Monday, February 11, 2008

Mach 5 Commercial Flights


A company located in the UK, named Reaction Engines, are developing the next generation of engine design to be used for spaceflight and long distance air travel. Reaction Engines has begun development on a new engine that it plans to use in the next 10 years to power an unmanned spacecraft for delivering up to 12 tons of cargo into orbit. The company also plans to move this engine into the commercial flight business to power a Mach 5+ vehicle within the next 25 years.

The idea behind the engine starts with the use of hydrogen as a fuel. You may ask why hydrogen. Well hydrogen packs the most amount of energy per unit, then any other fuel. Hydrogen will be able to power these vehicles up to extremely high velocities.
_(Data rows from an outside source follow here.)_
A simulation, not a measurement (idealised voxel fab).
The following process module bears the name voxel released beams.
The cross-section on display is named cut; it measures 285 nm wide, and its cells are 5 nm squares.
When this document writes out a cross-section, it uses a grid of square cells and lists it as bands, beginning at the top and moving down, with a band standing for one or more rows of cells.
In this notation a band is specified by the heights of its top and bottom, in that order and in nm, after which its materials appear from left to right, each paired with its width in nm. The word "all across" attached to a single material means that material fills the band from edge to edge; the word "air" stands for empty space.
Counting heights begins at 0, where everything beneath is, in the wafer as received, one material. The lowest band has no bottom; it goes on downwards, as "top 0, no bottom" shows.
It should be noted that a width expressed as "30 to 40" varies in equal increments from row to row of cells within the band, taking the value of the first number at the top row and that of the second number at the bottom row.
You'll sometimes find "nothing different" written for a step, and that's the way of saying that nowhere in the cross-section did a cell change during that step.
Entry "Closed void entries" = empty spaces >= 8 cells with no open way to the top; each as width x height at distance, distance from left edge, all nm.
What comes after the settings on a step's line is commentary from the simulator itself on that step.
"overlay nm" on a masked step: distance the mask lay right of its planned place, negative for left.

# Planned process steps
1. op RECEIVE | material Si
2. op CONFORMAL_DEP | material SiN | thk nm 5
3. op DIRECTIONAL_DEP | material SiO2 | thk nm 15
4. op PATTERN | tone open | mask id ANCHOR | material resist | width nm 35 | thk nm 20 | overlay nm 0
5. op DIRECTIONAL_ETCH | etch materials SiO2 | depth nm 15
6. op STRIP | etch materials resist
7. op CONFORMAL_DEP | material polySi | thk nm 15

The second idea being implemented here, which I think is way overdue for use, is the use of oxidizer. One of the limiting factors on many spacecraft is the fact that the vehicle has to carry it's own oxidizer with it, adding large amounts of weight to the vehicle. The idea here is to use the atmosphere as the oxidizer, use the air around the vehicle and carry limited amounts of oxidizer for use outside of the atmosphere.

The idea is sound, the implementation is a bit trickier. The killer of high speed engines is once the sound barrier is broken. The inlets of engines will create shock waves on their edges, and these shocks will disrupt flow and possibly choke the airflow into the engine. This will be the biggest hurdle in the development of the engine. Also the design that has been chosen for the engine, a circular inlet, is one of the hardest to predict shock creation on.

Break out the supercomputers, got some shock calculations to do.

2 comments:

Anonymous said...

Wow. So that would get me from Syracuse to Hawaii in, what, 3 hours? I wonder what they plan on doing about the g-forces...

Nate said...

Nice quick trips, they are saying England to Australia in 4 hours, normally a 22 hours flight.

As for g-forces, they shouldn't be a big deal, assuming the pilot doesn't throw it into a hard bank, in that case... Say Goodnight.